SOURCE: IEEE Spectrum

Boston Dynamics has just introduced a new Atlas humanoid robotreplacing the legendary hydraulic Atlas and intended to be a commercial product. This is huge news from the company that has spent the last decade building the most dynamic humanoids that the world has ever seen, and if you haven’t read our article about the announcement (and seen the video!), you should do that right now.

We’ve had about a decade of pent-up questions about an all-electric productized version of Atlas, and we were lucky enough to speak with Boston Dynamics CEO Robert Playter to learn more about where this robot came from and how it’s going to make commercial humanoid robots (finally) happen.

Robert Playter was the Vice President of Engineering at Boston Dynamics starting in 1994, which I’m pretty sure was back when Boston Dynamics still intended to be a modeling and simulation company rather than a robotics company. Playter became the CEO in 2019, helping the company make the difficult transition from R&D to commercial products with SpotStretch, and now (or very soon) Atlas.
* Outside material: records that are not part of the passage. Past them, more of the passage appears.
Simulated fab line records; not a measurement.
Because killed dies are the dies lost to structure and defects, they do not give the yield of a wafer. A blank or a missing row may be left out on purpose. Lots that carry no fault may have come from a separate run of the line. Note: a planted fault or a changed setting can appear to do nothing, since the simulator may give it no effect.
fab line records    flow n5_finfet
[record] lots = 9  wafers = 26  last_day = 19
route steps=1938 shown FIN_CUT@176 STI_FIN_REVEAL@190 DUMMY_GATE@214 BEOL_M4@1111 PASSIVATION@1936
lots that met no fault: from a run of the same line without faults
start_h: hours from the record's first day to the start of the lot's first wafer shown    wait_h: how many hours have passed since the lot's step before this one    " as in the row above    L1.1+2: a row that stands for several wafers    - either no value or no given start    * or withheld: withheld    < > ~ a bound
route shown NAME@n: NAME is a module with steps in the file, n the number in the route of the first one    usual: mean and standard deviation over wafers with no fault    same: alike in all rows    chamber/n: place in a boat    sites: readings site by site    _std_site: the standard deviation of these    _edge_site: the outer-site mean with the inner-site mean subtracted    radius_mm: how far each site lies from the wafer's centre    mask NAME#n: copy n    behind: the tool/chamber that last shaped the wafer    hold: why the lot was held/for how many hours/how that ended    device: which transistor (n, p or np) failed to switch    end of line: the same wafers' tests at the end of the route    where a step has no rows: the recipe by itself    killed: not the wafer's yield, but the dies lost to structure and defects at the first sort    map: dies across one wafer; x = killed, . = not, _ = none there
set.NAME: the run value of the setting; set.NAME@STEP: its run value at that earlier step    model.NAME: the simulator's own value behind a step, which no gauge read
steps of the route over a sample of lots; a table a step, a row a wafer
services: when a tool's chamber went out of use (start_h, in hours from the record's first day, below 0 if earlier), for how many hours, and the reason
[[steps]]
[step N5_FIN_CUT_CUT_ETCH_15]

We talked with Playter about what the heck took Boston Dynamics so long to make this robot, what the vision is for Atlas as a product, all that extreme flexibility, and what comes next.

IEEE Spectrum: So what’s going on?

Robert Playter: Boston Dynamics has built an all-electric humanoid. It’s our newest generation of what’s been an almost 15-year effort in developing humanoids. We’re going to launch it as a product, targeting industrial applications, logistics, and places that are much more diverse than where you see Stretch—heavy objects with complex geometry, probably in manufacturing type environments. We’ve built our first robot, and we believe that’s really going to set the bar for the next generation of capabilities for this whole industry.

What took you so long?!

Playter: Well, we wanted to convince ourselves that we knew how to make a humanoid product that can handle a great diversity of tasks—much more so than our previous generations of robots—including at-pace bimanual manipulation of the types of heavy objects with complex geometry that we expect to find in industry. We also really wanted to understand the use cases, so we’ve done a lot of background work on making sure that we see where we can apply these robots fruitfully in industry.

We’ve obviously been working on this machine for a while, as we’ve been doing parallel development with our legacy Atlas. You’ve probably seen some of the videos of Atlas moving struts around—that’s the technical part of proving to ourselves that we can make this work. And then really designing a next generation machine that’s going to be an order of magnitude better than anything the world has seen.

“We’re not anxious to just show some whiz-bang tech, and we didn’t really want to indicate our intent to go here until we were convinced that there is a path to a product.”—ROBERT PLAYTER, BOSTON DYNAMICS

With Spot, it felt like Boston Dynamics developed the product first, without having a specific use case in mind: you put the robot out there and let people discover what it was good for. Is your approach different with Atlas?

Playter: You’re absolutely right. Spot was a technology looking for a product, and it’s taken time for us to really figure out the product market fit that we have in industrial inspection. But the challenge of that experience has left us wiser about really identifying the target applications before you say you’re going to build these things at scale.

Stretch is very different, because it had a clear target market. Atlas is going to be more like Stretch, although it’s going to be way more than a single task robot, which is kind of what Stretch is. Convincing ourselves that we could really generalize with Atlas has taken a little bit of time. This is going to be our third product in about four years. We’ve learned so much, and the world is different from that experience.

Is your vision for Atlas one of a general purpose robot?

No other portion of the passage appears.